Occupation Writer/novelist
Nationality American
Period 1978–present
Genres Social science fiction, Ufology, Horror novels
Notable work(s) The Wolfen (1978)
The Hunger (1981)
Communion (1987)
Spouse(s) Anne Strieber

www.unknowncountry.com

Louis Whitley Strieber (/ˈstrbər/; born June 13, 1945) is an American writer best known for his horror novels The Wolfen and The Hunger and for Communion, a non-fiction account of his perceived experiences with non-human entities. He has maintained a dual career of author (of fiction) and advocate of alternative concepts (through non-fiction, his Unknown Country website, and his internet podcast, Dreamland).

Early life[edit]

Strieber was born in San Antonio, Texas, the son of Karl Strieber, a lawyer and Mary Drought Strieber. He attended Central Catholic Marianist High School in San Antonio, Texas. He was educated at the University of Texas at Austin and the London School of Film Technique, graduating from each in 1968. He then worked for several advertising firms in New York City, rising to the level of vice president before leaving in 1977 to pursue a writing career.

Early fiction[edit]

Strieber began his career as a novelist with the horror novels The Wolfen (1978) and The Hunger (1981), each of which was later made into a movie, followed by the less successful horror novels Black Magic (1982) and The Night Church (1983).

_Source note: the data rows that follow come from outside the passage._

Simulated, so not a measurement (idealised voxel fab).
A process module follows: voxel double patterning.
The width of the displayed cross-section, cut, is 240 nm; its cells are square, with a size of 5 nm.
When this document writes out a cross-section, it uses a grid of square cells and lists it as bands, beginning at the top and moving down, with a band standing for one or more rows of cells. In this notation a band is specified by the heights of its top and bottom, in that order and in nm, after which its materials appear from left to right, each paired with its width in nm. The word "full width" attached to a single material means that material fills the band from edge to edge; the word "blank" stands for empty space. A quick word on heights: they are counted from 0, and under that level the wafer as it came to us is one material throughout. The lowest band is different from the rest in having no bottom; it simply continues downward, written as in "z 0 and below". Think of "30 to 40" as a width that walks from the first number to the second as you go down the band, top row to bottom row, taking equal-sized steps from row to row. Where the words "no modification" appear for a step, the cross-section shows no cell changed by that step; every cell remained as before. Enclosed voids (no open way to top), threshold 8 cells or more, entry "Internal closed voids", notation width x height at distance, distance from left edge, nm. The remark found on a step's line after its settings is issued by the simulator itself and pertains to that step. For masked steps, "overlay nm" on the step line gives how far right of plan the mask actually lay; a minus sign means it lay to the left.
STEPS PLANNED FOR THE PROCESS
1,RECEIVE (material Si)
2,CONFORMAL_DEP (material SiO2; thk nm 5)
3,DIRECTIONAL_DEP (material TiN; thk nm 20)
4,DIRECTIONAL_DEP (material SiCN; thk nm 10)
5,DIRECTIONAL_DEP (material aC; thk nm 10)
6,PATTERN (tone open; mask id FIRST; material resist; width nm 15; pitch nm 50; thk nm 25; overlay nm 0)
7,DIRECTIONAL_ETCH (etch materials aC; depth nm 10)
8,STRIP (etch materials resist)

Strieber then turned to speculative fiction with social conscience. He wrote Warday (1984), about the dangers of limited nuclear warfare, and Nature's End (1986), a novel about environmental apocalypse, collaboratively with James Kunetka. He is also the author of Wolf of Shadows (1985), a young adult novel set in the aftermath of a nuclear war.

In 1986, Strieber's fantasy novel Catmagic was published with co-authorship credited to Jonathan Barry, who was billed as an aerospace industry consultant and a practicing witch. In the 1987 paperback edition, Strieber states that Jonathan Barry is fictitious and that he is the sole author of Catmagic. Strieber's personal publishing company, Walker & Collier, is named after two characters in Catmagic.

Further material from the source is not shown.